Shake 'Em On Down: A Tribute to Mississippi Fred McDowell is part of her project to continue a series of tributes to her mentors. The CD exemplifies her acoustic country blues guitar style and traditional slide guitar that is her trademark. The CD begins with "Steady Freddy" a tune written by Block which is a brief history of Fred McDowell. "Mississippi Man," another song penned by Block, is a first hand account of a personal encounter with McDowell. It takes Rory back to the first time she met Mississippi Fred McDowell creating that image of the Mississippi Delta bluesman that changed her life forever. She covers a lot of McDowell's music in her tribute CD, including her own version of "Kokomo Blues." Block takes the Sonny Boy Williamson song, "Good Morning Little School Girl," changes the gender, and creates a sound in tune with the McDowell version. She continues with her own traditional Delta blues sound on three more McDowell blues numbers "What's The Matter Now," Worried Mind," and the title track "Shake 'Em On Down." She continues with McDowell's "The Girl That I'm Lovin'" making it her own by changing it to "The Man That I'm Lovin'." She talks about the many hours she spend trying to create just the sound she wanted on that particular number. "Ancestral Home" penned by Rory, has a very distinct African sound influenced by songs she had heard on a family album. Another Block tune "The Breadline" started as an instrumental and developed into a story about life during the depression experienced by others like McDowell in 1926. The CD concludes with the gospel inspired McDowell tune "Wake Up This Morning" and finishing with the McDowell number "Write Me A Few Of Your Lines."

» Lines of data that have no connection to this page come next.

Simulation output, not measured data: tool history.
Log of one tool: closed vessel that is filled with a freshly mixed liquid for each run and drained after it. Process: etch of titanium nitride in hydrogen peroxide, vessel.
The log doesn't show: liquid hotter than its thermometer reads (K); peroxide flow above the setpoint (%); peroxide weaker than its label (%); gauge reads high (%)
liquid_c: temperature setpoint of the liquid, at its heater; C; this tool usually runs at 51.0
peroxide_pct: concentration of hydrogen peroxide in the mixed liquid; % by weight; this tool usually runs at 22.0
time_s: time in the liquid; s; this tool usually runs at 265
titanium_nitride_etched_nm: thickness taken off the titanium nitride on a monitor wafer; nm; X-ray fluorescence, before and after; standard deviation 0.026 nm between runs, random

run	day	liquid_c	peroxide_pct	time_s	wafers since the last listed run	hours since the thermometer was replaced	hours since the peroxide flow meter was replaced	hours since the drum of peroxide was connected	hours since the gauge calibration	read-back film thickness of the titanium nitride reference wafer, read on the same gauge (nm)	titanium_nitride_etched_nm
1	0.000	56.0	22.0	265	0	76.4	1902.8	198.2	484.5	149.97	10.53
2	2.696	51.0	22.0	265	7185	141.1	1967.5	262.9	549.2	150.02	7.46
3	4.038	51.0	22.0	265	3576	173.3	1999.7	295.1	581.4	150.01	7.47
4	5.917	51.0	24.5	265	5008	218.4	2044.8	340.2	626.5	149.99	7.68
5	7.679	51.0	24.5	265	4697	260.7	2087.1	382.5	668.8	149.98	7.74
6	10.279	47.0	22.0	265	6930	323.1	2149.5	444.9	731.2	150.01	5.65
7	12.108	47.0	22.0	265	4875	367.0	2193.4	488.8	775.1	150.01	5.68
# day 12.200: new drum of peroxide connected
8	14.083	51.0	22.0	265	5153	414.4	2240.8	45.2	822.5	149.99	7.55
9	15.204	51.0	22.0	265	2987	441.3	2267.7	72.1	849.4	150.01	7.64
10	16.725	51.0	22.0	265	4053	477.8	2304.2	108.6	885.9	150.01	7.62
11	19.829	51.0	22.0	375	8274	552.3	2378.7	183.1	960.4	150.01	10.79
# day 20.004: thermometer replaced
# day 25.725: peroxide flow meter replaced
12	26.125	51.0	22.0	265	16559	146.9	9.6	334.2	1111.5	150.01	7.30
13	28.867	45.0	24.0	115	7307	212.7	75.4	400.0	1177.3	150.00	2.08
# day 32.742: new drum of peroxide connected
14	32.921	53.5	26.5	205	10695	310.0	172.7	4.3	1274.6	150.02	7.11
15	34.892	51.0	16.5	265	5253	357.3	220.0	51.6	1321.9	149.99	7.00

After listening to Rory Block's Shake 'Em On Down: A Tribute to Mississippi Fred McDowell, it is obvious that she really provides that link back to that original Delta blues that was recorded shortly after the turn of the century with her gritty vocals and smooth finger picking/slide guitar style that is all her own. With her music, she creates that visual image of Delta artists like Big Joe Williams, Charley Patton, Robert Johnson, Bukka White, Son House, Muddy Waters, and or course Mississippi Fred McDowell as they entertained throughout the South.